This time we are in luck. ' ' is recognised by parse_space. Now the lexer can recycle those old rejected leftover characters into a token.

The one and only recycler recycle_identifier is called: recycle_identifier("num") and returns true indicating its been accepted so a new identifier token is created out of these leftover characters.

Both the recycled Identifier and Space tokens are added to the token list.

Token list:

Number(text: "2", index: 0, line: 1, col: 1)
Space(text: " ", index: 1, line: 1, col: 2)
Plus(text: "+", index 2, line: 1, col: 3)
Space(text: " ", index: 3, line: 1, col: 4)
Identifier(text: "num", index: 4, line: 1, col: 5)
Space(text: " ", index: 7, line: 1, col: 8)

The scanner proceeds and now the current character is ‘>’

2 + num >= 5
        ^

Now there is actually two possible parsing functions the lexer could use: parse_more_than (’>’) or parse_more_than_or_equal (’>=’) since ‘>’ is a substring of ‘>=’. Logically parse_more_than_or_equal would be the sensible solution, however without understanding the concept of greediness the lexer could interpret this as separate > and = tokens. This is why lexers are greedy algorithms meaning they try to consume as many characters as possible.

In the end the lexer finds that parse_more_than_or_equal yields the most characters matched. So a MoreThanOrEqual token is created. The scanner as usual moves forward.

2 + num >= 5
          ^

Token list:

Number(text: "2", index: 0, line: 1, col: 1)
Space(text: " ", index: 1, line: 1, col: 2)
Plus(text: "+", index 2, line: 1, col: 3)
Space(text: " ", index: 3, line: 1, col: 4)
Identifier(text: "num", index: 4, line: 1, col: 5)
Space(text: " ", index: 7, line: 1, col: 8)
MoreThanOrEqual(text: ">=", index: 8, line: 1, col: 9)

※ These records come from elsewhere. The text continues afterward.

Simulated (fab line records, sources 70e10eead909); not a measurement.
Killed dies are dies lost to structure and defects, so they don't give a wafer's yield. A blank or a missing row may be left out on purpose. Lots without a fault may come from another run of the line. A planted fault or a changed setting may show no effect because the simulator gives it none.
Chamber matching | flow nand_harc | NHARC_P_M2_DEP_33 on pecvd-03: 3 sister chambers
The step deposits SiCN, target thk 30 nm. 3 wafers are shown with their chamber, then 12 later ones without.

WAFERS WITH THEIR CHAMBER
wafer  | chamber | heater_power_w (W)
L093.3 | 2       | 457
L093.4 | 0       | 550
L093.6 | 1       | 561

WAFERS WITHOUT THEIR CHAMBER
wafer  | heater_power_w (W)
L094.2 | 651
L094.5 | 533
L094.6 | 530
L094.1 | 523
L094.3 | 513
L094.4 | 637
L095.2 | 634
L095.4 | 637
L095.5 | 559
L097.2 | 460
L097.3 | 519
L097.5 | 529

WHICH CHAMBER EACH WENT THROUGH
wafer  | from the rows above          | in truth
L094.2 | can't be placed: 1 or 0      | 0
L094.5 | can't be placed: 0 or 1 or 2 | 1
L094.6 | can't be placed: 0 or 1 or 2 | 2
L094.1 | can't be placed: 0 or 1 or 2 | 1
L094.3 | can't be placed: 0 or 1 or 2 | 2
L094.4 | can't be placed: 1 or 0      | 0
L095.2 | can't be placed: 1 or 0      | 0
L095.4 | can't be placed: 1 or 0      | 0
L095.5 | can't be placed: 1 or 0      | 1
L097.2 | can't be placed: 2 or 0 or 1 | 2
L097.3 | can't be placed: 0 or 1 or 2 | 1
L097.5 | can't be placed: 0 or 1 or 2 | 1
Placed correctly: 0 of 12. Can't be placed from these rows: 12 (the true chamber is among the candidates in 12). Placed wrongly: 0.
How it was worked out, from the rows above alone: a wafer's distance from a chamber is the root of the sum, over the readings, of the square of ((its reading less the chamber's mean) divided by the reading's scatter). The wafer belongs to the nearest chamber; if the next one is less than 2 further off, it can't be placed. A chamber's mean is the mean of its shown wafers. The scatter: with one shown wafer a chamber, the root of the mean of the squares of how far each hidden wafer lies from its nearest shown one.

Before reaching the end of file (EOF) the lexer finds two more tokens. These are Space and Number.

2 + num >= 5
            ^ EOF

So the final token list is:

Number(text: "2", index: 0, line: 1, col: 1)
Space(text: " ", index: 1, line: 1, col: 2)
Plus(text: "+", index 2, line: 1, col: 3)
Space(text: " ", index: 3, line: 1, col: 4)
Identifier(text: "num", index: 4, line: 1, col: 5)
Space(text: " ", index: 7, line: 1, col: 8)
MoreThanOrEqual(text: ">=", index: 8, line: 1, col: 9)
Space(text: " ", index: 10, line: 1, col: 11)
Number(text: "5", index: 11, line: 1, col: 12)

That is the basic algorithm of a lexer. If you were concatenate the text from each token, it would be the same as the starting source:

  "2", " ", "+", " ", "num", " ", ">=", " ", "5"

= "2 + num >= 5"

Lexer code #

A main part of the lexer alogrithm is determining the greediest token. As seen in the example above, greediness is an important aspect to lexical analysis. It can mean the difference between the code being interpreted as separate > and = tokens or as a single >= token. This function will try out each parser function to determine which token consumes the highest number of characters. It will store the type of token it is in best_type and return the end position, the point at which the token ends.

#define TOKENS_funcs(TYPE_, PARSING_FUNC_) PARSING_FUNC_,
static bool (*parser_funcs[]) (Scanner& scanner) = {
    TOKENS(TOKENS_funcs)
};
static size_t parser_funcs_n = sizeof(parser_funcs) / sizeof(parser_funcs[0]);

Scanner::iterator find_greediest_token(Scanner& scanner, Token::Type& best_type)
{
    const Scanner::iterator best_start = scanner.current();
    Scanner::iterator best_end = best_start;

    for (size_t i = 0; i < parser_funcs_n; i++)
    {
        bool was_accepted = parser_funcs[i](scanner);

        if (was_accepted && scanner.current() > best_end) /* if it is accepted and the greediest so far */
        {
            // record as the best match
            best_type = (Token::Type)i;
            best_end = scanner.current();
        }
        else if (!was_accepted && scanner.current() != best_start) /* else if it was rejected halfway through parsing */
        {
            // create an Error token
            best_type = Token::Type::Error;
            best_end = scanner.current();
        }

        // reset to the beginning
        scanner = best_start;
    }

    return best_end;
}

We will need to create tokens at some point, so here is a utility function to do that:

Token create_token(Scanner::iterator start_it, Token::Type type)
{
    Token tok;

    tok.type = type;
    // take the text present between start_it and the current character
    tok.text = start_it.slice();

    Scanner::iterator::location loc = start_it.get_location();

    tok.index = loc.index;
    tok.line = loc.line;
    tok.col = loc.column;

    return tok;
}

The find_greediest_token function will not always match a token, so it is important we collect the characters that weren’t consumed so they can be recycled. This function is responsible for adding a token to the list and if requred will recycle leftover characters.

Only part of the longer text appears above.